However, unlike the usual thriller, I wasn’t able to dismiss the story when I set it down. The details that Nakamura casually drops show up resemblances between this dystopian world and our own, effectively skewering our self-regard. The oceans are crowded with small boats full of immigrants, and if they are lucky they will be rescued by large companies in exchange for their labor. There are now 800 nuclear plants in Empire R, with the fourth nuclear accident occurring just after Yazaki was born. Commercials and ads are everywhere, but all are focused on children as part of the government’s push to raise the birth rate. 1% of the population is ultra-wealthy, 15% are wealthy, and 84% are poor. Wars are fought over oil and also to sustain the munitions industry, which is equivalent to a public utility now.

Sachiko Kazama, Nonhuman crossing 2013

Nakamura also shakes up the reader by identifying countries only by a single letter, which effectively strips them of the history and identity often embedded in a country’s name. Countries G and Y, both following the Yoma religion but different sects, are later consolidated and become Country GY. Even the shadowy resistance group is known simply as “L,” which seems to rob it of uniqueness and also any hope of succeeding.

Some 10 years earlier, novels with titles like “Auschwitz,” “9/11” and “The Rwanda Genocide” had appeared on the Internet. No one knew where they had come from or who had written them, but people theorized that an Internet bug was responsible, or that perhaps they had been created by artificial intelligence. Similarly, there were rumors that the revolutionary group L had tried to overthrow Empire R and establish a dictatorship. Even if one wanted to learn the truth of it, all of the original news articles had been erased from the Internet and replaced with massive amounts of conflicting information so that it was no longer possible to find the “truth.”

In Milan Kundera’s “The Book of Laughter and Forgetting,” Hubl, a historian about to be sent to prison, says, “The first step in liquidating a people … is to erase its memory. Destroy its books, its culture, its history. Then have somebody write new books, manufacture a new culture, invent a new history. Before long the nation will begin to forget what it is and what it was. The world around it will forget even faster.” Kundera went into exile, but the characters in Empire R do not have that option—the entire world seems to have gone in the same direction, but few seem to notice or care.

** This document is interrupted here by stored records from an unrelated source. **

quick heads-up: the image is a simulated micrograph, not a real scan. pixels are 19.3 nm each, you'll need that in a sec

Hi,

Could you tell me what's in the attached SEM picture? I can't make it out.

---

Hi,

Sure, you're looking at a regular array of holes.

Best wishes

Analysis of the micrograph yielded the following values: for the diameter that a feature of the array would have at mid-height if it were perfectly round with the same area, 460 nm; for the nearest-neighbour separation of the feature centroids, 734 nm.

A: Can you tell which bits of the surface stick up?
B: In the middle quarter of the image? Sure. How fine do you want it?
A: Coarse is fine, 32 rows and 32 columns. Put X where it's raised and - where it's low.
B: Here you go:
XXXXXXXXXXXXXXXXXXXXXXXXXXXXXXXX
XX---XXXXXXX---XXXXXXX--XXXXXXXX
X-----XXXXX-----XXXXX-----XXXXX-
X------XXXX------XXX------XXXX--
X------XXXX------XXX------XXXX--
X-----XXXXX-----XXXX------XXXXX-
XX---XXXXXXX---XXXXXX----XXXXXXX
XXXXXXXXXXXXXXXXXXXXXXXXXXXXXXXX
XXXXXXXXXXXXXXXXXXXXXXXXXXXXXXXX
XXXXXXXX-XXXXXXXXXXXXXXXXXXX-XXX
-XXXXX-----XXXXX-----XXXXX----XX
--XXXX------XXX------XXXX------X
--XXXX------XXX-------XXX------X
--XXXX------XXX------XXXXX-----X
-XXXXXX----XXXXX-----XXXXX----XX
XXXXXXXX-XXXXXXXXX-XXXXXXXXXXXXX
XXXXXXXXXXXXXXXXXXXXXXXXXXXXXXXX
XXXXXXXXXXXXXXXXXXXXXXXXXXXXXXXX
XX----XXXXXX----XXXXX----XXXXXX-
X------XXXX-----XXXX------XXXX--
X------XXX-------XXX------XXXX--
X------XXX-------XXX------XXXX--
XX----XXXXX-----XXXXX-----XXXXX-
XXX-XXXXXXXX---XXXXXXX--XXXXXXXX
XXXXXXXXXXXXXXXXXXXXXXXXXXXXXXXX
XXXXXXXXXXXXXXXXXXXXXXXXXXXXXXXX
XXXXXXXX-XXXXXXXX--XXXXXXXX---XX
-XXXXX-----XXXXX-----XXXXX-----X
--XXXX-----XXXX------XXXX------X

Kaga, the shadowy figure behind the Party, insists that people don’t want the truth, they want the kind of happiness that can be found on a screen. He believes that people are tired—tired of having to be intellectual, independent, charitable, cooperative. The scariest part of this book—far more than the horrific war scenes—is the possibility that Kaga might be right, and that Saki and her fellow dissidents’ efforts to reveal the “truth” will not penetrate the minds of people addicted to immediate gratification. Things have not changed much since 1949, when Orwell published 1984 and wrote, “The choice for mankind lay between freedom and happiness, and…for the great bulk of mankind, happiness was better.”